Tuesday, December 14, 2010

Und So Weiter

How exciting it is to hear the doorbell ring, find no one there, but spy a package left, one in the shape of a book! Today’s delivery is not for me, but for someone else. However, I broke in the book, read the preface, and a page or two of the text, checked the index to see if any of my families’ names were there—you never know—and have decided to ask to borrow the book after the one I’m giving it to has read it. Its subject is way out of my field, but I like to learn everything [long way to go], except the game of bridge. Friends have told me I’d love bridge; that’s why I never wanted to learn how to play it. Those poor books going to waste on the shelf!

Now I’m back into a book started along with others. It wasn’t laid aside because of lack of attraction. It’s most fascinating. Bloody Crimes by James Swanson, about Lincoln and Davis, remember? Jefferson Davis, president of the American Confederacy. It’s so intriguing that I actually want to underline every sentence, and I want to talk about every sentence in this blog. But I won’t. It’s enough to recommend it. Well, maybe not enough; I really want to stress the recommendation.
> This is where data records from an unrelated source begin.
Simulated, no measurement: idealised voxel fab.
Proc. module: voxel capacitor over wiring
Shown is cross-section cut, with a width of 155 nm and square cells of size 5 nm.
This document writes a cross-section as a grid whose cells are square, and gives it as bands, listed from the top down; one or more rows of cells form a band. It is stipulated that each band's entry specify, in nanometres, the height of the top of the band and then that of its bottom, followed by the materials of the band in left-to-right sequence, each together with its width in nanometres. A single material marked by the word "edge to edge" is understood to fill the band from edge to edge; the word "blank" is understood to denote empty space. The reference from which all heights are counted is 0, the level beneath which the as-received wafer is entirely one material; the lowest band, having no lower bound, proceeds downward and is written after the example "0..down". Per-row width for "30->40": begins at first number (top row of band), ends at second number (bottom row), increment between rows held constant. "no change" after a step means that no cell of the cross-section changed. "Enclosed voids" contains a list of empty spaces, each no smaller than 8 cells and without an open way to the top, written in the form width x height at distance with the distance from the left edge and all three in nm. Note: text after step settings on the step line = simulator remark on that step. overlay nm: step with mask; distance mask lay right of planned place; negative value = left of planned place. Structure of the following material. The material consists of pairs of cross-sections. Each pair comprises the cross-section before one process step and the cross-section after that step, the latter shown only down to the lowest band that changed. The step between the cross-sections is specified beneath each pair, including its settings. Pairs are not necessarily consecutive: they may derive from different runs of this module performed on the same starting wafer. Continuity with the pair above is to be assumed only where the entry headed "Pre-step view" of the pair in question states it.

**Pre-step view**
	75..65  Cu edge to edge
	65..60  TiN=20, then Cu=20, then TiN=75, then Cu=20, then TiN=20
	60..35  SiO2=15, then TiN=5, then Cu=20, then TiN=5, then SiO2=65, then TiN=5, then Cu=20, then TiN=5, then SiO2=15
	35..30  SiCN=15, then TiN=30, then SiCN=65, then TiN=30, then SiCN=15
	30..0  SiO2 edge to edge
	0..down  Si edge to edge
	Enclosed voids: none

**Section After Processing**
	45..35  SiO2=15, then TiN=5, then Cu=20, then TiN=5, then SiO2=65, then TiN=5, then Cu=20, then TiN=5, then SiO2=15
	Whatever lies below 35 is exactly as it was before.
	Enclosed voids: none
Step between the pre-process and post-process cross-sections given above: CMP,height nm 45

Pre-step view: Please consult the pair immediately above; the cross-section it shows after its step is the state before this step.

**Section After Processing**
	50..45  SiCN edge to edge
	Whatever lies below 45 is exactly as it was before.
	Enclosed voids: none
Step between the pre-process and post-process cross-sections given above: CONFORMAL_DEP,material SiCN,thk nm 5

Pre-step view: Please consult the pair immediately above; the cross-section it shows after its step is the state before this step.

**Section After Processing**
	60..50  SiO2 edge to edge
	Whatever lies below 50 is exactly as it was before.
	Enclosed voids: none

When I typed the word “laid” above, it reminded me of a terrible error I recently read in a book, The Heart Mender, I think it was. The line contained “had lay” instead of the correct “had lain.” Where lies the problem exactly? With the publishers or with the schools, elementary schools specifically? I say with the schools, and I do mean elementary, the level for mastering grammar. But if the author didn’t learn this in school, an editor at the publishing house should have caught it. If there’s any area of rampant grammar-not-learned in this country, it is with the verbs, to lie and to lay.